The print follows 6.7% growth over the previous quarter and came in below expectations for a 6.5% clip, according to economists polled by Reuters.

The Reserve Bank of India had forecast expansion of 7% over the period and the reading is the lowest since the last quarter of 2022.

In October, the RBI said after its last monetary policy meeting that the key agriculture sector remained “resilient” and was expected to perform well due to higher-than-expected rainfall and robust reservoir levels.

On the demand side, healthy sowing of kharif  or autumn crops — coupled with sustained momentum in consumer spending in the festival season boded well for private consumption.

The RBI also noted in October that consumer and business confidence had improved and that “external demand is expected to get support from improving global trade volumes.”

India's economy is likely to slow in 2025, economist says

Speaking to CNBC “Squawk Box Asia” before the GDP release, Alicia Garcia Herrero, chief Asia-Pacific economist at Natixis, forecast that India’s economy will slow but not “collapse” in 2025.

She said that Natixis has a 2025 growth forecast of 6.4% for India — without clarifying whether this refers to the fiscal or calendar year — but added that the print could also come in as low as 6%, which she qualified as “not a bit problem, but it’s not welcome.”

Separately, the RBI projected that GDP growth for the 2024 fiscal year ending in March 2025 will reach a higher 7.2%.

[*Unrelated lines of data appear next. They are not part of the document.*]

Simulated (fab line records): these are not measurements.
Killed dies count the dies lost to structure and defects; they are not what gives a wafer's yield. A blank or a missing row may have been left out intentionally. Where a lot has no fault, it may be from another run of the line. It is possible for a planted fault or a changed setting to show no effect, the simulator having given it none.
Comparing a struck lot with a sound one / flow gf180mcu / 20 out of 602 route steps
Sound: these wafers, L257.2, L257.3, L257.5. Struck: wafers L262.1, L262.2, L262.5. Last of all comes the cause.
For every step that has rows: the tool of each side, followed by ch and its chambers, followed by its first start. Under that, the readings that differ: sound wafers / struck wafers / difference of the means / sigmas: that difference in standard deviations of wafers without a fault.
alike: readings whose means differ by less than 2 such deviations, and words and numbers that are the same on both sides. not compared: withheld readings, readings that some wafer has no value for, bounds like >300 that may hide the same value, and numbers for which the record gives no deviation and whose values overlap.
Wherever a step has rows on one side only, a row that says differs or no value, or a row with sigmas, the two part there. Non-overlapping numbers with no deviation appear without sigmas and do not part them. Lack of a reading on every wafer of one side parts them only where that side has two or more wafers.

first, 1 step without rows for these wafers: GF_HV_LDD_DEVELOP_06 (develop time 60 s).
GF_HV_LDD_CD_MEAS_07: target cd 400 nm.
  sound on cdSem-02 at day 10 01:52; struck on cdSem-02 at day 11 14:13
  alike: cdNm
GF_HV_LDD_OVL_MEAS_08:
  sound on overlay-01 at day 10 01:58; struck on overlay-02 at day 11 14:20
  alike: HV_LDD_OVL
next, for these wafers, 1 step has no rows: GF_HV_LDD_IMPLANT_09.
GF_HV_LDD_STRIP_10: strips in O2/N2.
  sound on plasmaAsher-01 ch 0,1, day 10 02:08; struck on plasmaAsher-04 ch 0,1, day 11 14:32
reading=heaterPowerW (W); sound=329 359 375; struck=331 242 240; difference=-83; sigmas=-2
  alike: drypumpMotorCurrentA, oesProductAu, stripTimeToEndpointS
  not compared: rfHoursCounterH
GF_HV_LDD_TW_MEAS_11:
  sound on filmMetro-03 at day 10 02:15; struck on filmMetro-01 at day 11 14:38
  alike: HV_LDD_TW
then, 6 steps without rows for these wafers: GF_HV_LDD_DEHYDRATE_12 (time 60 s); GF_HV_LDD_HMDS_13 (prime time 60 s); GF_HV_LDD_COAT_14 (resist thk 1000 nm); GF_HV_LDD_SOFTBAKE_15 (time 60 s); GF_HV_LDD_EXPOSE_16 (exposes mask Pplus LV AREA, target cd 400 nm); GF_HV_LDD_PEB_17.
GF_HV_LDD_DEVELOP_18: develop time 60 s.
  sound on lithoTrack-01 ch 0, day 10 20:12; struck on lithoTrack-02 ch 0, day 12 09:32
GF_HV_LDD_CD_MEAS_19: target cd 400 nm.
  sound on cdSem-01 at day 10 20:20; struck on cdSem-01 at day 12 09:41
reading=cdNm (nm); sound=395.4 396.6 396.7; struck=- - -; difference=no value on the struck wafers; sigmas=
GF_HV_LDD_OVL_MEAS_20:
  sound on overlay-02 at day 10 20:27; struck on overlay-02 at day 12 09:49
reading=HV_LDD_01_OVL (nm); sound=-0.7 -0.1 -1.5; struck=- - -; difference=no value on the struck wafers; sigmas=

Asked how India’s economy will fare under President-elect Donald Trump’s second presidency, Herrero said the country is “not really at the center of the reshuffling of the value chain that China has been conducting.”

“If I were the Trump administration, I would start [looking at tariffs for] Vietnam. That’s a much more obvious case,” she noted.

She said that China could make products in India for Indian consumption instead of exporting products globally — and as such, New Delhi could avoid getting hit by tariffs.